Okay, so this may get a bit long and wordy, but here goes. I have not told anyone (until now) that I am a furry. A little off topic for this forum, but it goes together with my much needed advice. I have also not told anyone that I am Bi.
So, a little back story here, ever since I was really little I always loved wolves. They were and still are my favorite. When I turned about 12 I started pretending I was a wolf (in privacy of course). Then it kind of faded away for a bit going through Jr./Sr. high school, but it was still my always go to answer on favorite animal. When I was about 17, I started looking at fursonas and all the incredible artwork. I loved looking at it all and still do, but it wasn't quite in my head that I was a furry. Thought it may have just been a phase. It just kept building though, until I was 22 when I finally realized that I might be a furry. It made me smile, but also made me incredibly nervous. What are others going to think etc.
The other side of this (like I said less pertinent to this forum, but I feel that I must throw it in to give whoever gives advice the whole story), I came to the realization that I am Bi. At age 14 I had a few fantasies that came and gone, but around turning 23, I thought to myself that enough is enough and told myself that I am Bi.

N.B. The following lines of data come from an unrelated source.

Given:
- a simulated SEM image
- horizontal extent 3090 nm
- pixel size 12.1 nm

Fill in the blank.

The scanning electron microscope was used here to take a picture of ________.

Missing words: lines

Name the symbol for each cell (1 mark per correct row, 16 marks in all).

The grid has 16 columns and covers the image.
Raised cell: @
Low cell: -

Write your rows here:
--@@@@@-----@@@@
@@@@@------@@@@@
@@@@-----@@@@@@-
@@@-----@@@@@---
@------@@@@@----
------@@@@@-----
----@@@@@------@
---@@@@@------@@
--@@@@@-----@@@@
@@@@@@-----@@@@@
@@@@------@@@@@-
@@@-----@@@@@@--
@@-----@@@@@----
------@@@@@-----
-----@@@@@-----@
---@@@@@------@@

So, with all of that in mind, here is my situation. I got married when I was 22 (Before the full realization that I was a furry). I love my wife so much. There isn't anything that I wouldn't do for her. She's beautiful, smart, talented, and so caring. We are alike in many ways. We both love trying to learn the guitar, playing some video games, watching movies, hiking, etc. We have a beautiful daughter together, and want more kids in the future. As, most of you probably could see the punch line coming from a mile away, I feel a bit dishonest and trapped for not telling her that I am Bi and a furry. There is 1 big situation, well 2. 1. I need the confidence to tell her. 2. I can't have it going bad for the risk of my daughter. I feel like she wouldn't do that, but a part of my mind says it's still a possibility and I am scared to take that chance. The thing is too, I feel like telling her that I am Bi will come across easier that the fact that I love being a furry(even though I am very new at it yet). I want to start talking to others that share my mindset, and I want to meet people and go to conventions and really enjoy it. As far is it goes, my wife is the only acceptance I would want. My family and I haven't been very close. I don't have many friends that I hang out with a lot, so no real issues there.
Any advice would be nice, and if this is way to far out there for this forum, I apologize. Just wanted others opinions on what to do.
Thank you in advance, and again sorry for the wordiness and long essay.